If there is anything approaching a magic word in politics and public policy, that word would be “infrastructure.” This word carries extra weight in Northeast Florida, an area that seems to be perpetually under construction. Observers on all sides seem to agree that we could be doing a lot more in this situation. Sheldon Gardner of the St. Augustine Record reported on Wednesday, Aug. 8 about a harsh self-assessment from local officials regarding its infrastructure.

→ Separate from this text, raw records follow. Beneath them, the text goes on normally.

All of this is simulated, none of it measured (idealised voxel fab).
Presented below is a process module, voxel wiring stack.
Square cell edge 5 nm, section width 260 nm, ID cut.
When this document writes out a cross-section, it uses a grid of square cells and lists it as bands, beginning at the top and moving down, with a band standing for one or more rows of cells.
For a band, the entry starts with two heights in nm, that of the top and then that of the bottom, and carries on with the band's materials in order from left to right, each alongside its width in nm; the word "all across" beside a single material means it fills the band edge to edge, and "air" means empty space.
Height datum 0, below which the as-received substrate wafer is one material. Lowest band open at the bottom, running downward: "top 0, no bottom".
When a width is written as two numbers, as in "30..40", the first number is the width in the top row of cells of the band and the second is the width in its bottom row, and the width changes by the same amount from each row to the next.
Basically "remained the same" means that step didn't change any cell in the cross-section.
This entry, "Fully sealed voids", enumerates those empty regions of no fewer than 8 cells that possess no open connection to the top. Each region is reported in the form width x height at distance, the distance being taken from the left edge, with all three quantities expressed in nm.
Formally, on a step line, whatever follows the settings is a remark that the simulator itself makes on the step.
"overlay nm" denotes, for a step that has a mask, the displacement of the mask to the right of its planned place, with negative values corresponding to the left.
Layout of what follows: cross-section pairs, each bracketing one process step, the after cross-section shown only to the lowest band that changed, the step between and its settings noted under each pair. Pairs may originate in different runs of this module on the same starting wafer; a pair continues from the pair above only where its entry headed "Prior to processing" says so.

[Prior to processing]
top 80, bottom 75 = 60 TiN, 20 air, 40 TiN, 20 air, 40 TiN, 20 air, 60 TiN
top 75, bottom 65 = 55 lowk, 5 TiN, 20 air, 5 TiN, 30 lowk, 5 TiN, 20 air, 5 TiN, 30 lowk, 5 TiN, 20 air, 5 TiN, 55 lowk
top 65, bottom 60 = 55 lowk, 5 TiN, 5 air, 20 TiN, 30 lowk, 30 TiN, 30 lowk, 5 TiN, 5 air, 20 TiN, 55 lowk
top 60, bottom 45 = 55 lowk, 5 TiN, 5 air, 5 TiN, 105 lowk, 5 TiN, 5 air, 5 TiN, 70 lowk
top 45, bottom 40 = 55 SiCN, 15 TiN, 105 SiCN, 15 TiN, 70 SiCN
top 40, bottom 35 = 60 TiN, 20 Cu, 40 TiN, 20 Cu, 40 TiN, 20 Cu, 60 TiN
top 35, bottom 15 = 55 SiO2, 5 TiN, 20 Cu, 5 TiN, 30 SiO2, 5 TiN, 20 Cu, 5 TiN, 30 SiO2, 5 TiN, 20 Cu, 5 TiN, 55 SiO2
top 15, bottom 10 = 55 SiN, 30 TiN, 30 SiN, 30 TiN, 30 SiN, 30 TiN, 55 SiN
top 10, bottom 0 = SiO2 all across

The city gave itself a C+, which is up slightly from last year’s C, but still cause for concern. “The report, with help from city consultant Four Waters Engineering, considers more than just the condition of the infrastructure to produce the grades,” she writes. “The assessment also takes into account factors such as the city’s funding versus the funding needs and public safety implications if the infrastructure fails.” This is a big deal in a city whose framework, particularly historic roads and bridges, constitute much of its appeal to the tourist market, so the report has already spurred some tough talk.
“Compared with 2015’s results, the water distribution system went from a C to a B-, the sewer collection system went from a C to a C+, the wastewater treatment system went from a C to a C+, and the stormwater system went from a D+ to a C,” writes Gardner. “ … the biggest gripes among residents are the city’s roads. They improved from a D+ in 2015 to a C this year.” She notes that 14 miles of those roads are ”in critical need of rehabilitation,” which will be addressed first.
The report estimates that bringing the city’s roads up to standards will cost about $10 million over the next few years. According to Deputy Public Works Director Todd Grant, “[T]he city tries to address the worst roads first. The Public Works Department creates an annual list of roads to pave. Officials coordinate paving with utilities projects.” The past couple years of storms led to flooding that exacerbated problems, but the visceral nature of the damage has forced city leaders to see reality, and it seems everyone is really on the same page, which is rare, but nice to see.
UNF STUDENT BLASTS OFF
“Space is the place,” said the late, great jazzman Herman Blount, aka Sun Ra. The rise of privatized space-flight companies like SpaceX and Virgin Galactic has reinforced humanity’s fascination with the universe since the beginning of time, a theme that’s influenced a generation raised on sci-fi films and weaned on communications technologies developed during the Space Race. The Hubble Telescope and the International Space Station have brought the mysteries of the cosmos into sharper focus, and blurred traditional boundaries among nations, and between the public and private sector. And now, with the president pushing the idea of a Space Force (drawing equal parts ridicule and rumination), Americans are thinking about the future of space exploration in a way we probably haven’t since the Challenger disaster 31 years ago.
Florida will always have a leading role in this, and local students are already playing a part. On Aug. 12, Spinnaker editor-in-chief Hannah Lee wrote about University of North Florida junior Lee Giat, pursuing a double major in astrophysics and multimedia productions, who’s now poised to go where no man has ever gone before—well, few men, anyway.
“At only 20 years old,” she writes, “he has his own pilot’s license, is the director of his own film studio, and now he’s going to study in Russia at the Yuri Gagarin Cosmonaut Training Center. ... The trip is a part of the Student Astronaut 2018 contest hosted by the Xploration Station. Xploration Station is a science-based television network that focuses on teaching teens and families about STEM careers and topics.” Giat applied last year, but didn’t make the cut. Undaunted, he tried again in July and was approved last week.
This is a fine achievement not just for Giat, but for the community that has nurtured his interests. “One of the reasons Giat entered the Student Astronaut Contest last year and this year was … his love of entering film contests,” writes Lee. “Besides learning about space and teaching it to kids at the MOSH Museum as a planetarium educator, he is also the creator and executive director of his company, Flying Ostrich Media.” Giat already has experience in Russian outreach, as part of the U.S.-Russia Youth TV Bridge a few years ago.
Giat will be in Russia from Sept. 28 through Oct. 5; he says his long-term goal is to film the first motion picture in space, which would make him an instant legend in film circles.